Sprite's Keeper said...

I've actually never seen it. Mostly ever parent I know has raved about it, but also commented on the dreary reality is forecasts. I like your review though!

Irish Gumbo said...

Logan's Run. Planet of the Apes. Soylent Green. Yeah, I grok that. I haven't seen th film yet, have heard a lot about it. I think I understand the plot and theme well enough.

It does work on many levels, yes. Kid's movie, futuristic love story, dystopian (bleak) reality. It is a cartoon, yes.

What disturbs me is the subtext, what it says about a consumer-tainment society such as ours, that we could go into a movie knowing all of the above, AND STILL COME OUT OF IT BASICALLY IGNORING THE SUBTEXT: Take any set of grim circumstances, any tragedy, and put a simple, cute gloss on it, and watch people say "Oh isn't that cute, Hello, Dolly!" Problem solved.

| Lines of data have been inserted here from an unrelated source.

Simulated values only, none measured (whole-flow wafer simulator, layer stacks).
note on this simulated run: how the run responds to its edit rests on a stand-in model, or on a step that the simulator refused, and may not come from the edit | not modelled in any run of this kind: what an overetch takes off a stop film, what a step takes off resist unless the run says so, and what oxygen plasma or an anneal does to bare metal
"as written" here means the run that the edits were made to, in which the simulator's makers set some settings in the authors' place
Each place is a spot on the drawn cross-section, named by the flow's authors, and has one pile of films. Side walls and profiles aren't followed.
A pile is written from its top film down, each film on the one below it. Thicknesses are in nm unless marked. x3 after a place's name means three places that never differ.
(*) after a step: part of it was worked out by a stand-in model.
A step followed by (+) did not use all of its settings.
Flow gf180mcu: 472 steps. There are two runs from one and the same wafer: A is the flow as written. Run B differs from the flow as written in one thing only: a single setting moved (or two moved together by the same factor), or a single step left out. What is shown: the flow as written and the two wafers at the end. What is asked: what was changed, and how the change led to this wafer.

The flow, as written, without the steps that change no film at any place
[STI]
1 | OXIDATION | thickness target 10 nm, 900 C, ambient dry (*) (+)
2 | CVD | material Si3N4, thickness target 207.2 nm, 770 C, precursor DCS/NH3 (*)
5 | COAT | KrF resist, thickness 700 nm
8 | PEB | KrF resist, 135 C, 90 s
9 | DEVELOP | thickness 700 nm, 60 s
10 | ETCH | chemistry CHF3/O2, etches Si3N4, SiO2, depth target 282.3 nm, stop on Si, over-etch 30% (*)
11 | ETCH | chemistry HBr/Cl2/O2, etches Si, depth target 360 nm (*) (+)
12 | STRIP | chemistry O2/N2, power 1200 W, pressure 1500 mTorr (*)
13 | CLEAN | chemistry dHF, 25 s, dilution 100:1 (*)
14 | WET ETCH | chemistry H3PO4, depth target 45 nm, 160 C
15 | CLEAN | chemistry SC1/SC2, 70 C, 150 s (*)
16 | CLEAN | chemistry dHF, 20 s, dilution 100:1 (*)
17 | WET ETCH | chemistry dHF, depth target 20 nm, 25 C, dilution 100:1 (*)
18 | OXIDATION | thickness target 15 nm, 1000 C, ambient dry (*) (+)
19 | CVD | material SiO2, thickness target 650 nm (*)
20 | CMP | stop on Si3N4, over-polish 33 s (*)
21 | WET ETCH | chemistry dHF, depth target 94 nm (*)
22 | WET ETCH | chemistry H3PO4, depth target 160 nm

It seems to me that there is a parallel in all of the distorted info the government has foisted on the public about the "good news" from Iraq and Afghanistan. 'It can't be that bad can it? Progress, right?'

Yeah, right. Just keep whistling, folks, the graveyard can't be THAT big...

(wow. was that heavy enough?)

Mama Nomad said...

YOU know how hard it is to find a movie that is enjoyable for both kids AND adults. it is such a hard score. the depth of the movie's subtext (which really isn't all that subtext b/c they are basically coming right out and saying hey, consumer douchebag, you are just a few decades off from being a technoblob) depends on the parents ability to connect the dots for children. we have always had in-depth conversation about the state-of-affairs with mayan and she GETS the movie; isadore at this point just likes to say "Waaaall-E...Eeeee-va" in her bot-voice. although i am am a believer that if we straight up scare the shit out of our children and tell them the world is fucked, so you'd better save it, you will get back rebellion and apathy. so i think its better to just set a general, GENERAL and digestable awareness, that there are limits to our resources and the generations will follow. to me, Wall-E sets that appropriate tone.

Jamie said...

I thought Cars was a bit of an odd choice but frankly they pulled it off and it's 100% Pixar. WALL-E on the other hand seems to have gotten away from them. For me, Pixar = elegant and tight story telling and WALL-E unfortunately has gaps (uh, like the end). Dreamworks films have gaps. Hell, Cinderella has gaps. Pixar, not so much. So I was disappointed in their execution of the story given what they've done in the past. And Fred Willard (= every Christopher Guest movie EVER) was too distracting for me, personally. That said, there are some very beautiful, poignant, scenes that tug on the ol' heartstrings (= Pixar). Anyway, wouldn't it be AWESOME if instead of the crap-o garbage service we have in Portland there were tons of little WALL-Es cruising around? Best. Garbage. Service. EVER.

Irish Gumbo said...

"consumer douchebag" - Oh, just ONCE, I would love to hear that phrase used on CNN in a business report! :)

Jstar said...

I liked it. My watching of it was an in-and-out-of-the-room kind of thing, but it did draw me in to sit down for large portions of it...which says a lot for a kid's movie. i thought the cruise ship in the sky was pretty hilarious. the thought of getting hoodwinked into it was pretty scary and original. i guess isaac liked it because he rented it again last night. and at bedtime he talked about the ONE plant. we talked about filling the earth up with trash...so i guess they were successful in making the complexity of the message appeal to various ages.